The Brazilian group Alpargatas posted Ebit of 64.0 million Brazilian reais (€9.9m) and reported net income of R$57.3 million (€8.8m) against a loss of R$8.5 million for the period ended Sep. 30. Gross margin widened by 710 basis points year-over-year to 47.7 percent as total sales increased by nearly 16 percent to R$1,037.6 million (€160.1m).
In Brazil, the company’s Havaianas business showed a robust recovery with a 13 percent increase in pairs sold, a 2.1 percent increase in average price per pair, and a 15 percent improvement in year-over-year sales to R$815.6 million (€125.9m). Elsewhere, the brand’s sales grew by 19 percent in the EMEA to R$120.6 million (€18.6m) and by 51 percent in the North/Central America region to R$42.1 million (€6.5m).
EMEA volume hit 2.3 million pairs sold to match their Q3/21 level. In the US. Havaianas pairs sold increased by nearly 35 percent year-over-year, but the volume was unable to absorb the region’s expense base. Consolidated international gross margin expanded by 80 basis points to 60.3 percent.

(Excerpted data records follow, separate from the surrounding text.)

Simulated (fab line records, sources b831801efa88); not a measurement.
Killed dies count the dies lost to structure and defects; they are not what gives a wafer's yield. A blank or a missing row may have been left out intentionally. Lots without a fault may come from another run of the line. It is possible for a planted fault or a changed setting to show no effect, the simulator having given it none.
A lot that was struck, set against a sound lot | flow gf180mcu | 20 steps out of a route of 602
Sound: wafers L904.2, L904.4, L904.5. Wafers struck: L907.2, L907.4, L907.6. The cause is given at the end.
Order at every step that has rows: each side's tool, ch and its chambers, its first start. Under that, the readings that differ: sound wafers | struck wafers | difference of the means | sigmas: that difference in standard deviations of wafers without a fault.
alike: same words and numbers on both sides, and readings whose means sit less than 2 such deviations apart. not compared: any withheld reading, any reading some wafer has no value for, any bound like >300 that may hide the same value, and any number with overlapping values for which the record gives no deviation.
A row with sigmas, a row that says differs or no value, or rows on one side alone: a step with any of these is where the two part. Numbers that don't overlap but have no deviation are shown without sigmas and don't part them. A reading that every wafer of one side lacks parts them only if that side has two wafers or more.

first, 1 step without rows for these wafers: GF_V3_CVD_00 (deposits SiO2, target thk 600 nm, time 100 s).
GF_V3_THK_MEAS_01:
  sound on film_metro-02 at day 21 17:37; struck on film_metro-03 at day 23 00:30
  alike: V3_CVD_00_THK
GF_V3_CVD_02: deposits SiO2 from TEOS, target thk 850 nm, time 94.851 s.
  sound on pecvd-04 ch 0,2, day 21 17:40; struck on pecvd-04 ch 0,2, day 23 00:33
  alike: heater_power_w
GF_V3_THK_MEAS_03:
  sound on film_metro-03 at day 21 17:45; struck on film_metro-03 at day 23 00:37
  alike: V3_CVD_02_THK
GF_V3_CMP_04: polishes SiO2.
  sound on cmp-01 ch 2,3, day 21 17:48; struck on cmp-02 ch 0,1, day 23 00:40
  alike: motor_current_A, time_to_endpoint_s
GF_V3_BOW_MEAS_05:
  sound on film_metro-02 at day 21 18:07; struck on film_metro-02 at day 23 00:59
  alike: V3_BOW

Within the Rothy’s segment, the Q3 net loss improved to R$1.7 million against a year-ago loss of R$6.8 million as gross margin improved by 80 basis points to 63.4 percent. The segment’s Ebit loss was R$2.6 million versus a loss of R$8.2 million. Total period sales rose by 29 percent to R$39.3 million (€6.1m) from R$30.4 million as same-store sales grew by 23 percent. Rothy’s ended the period with 24 stores, up eight doors year-over-year.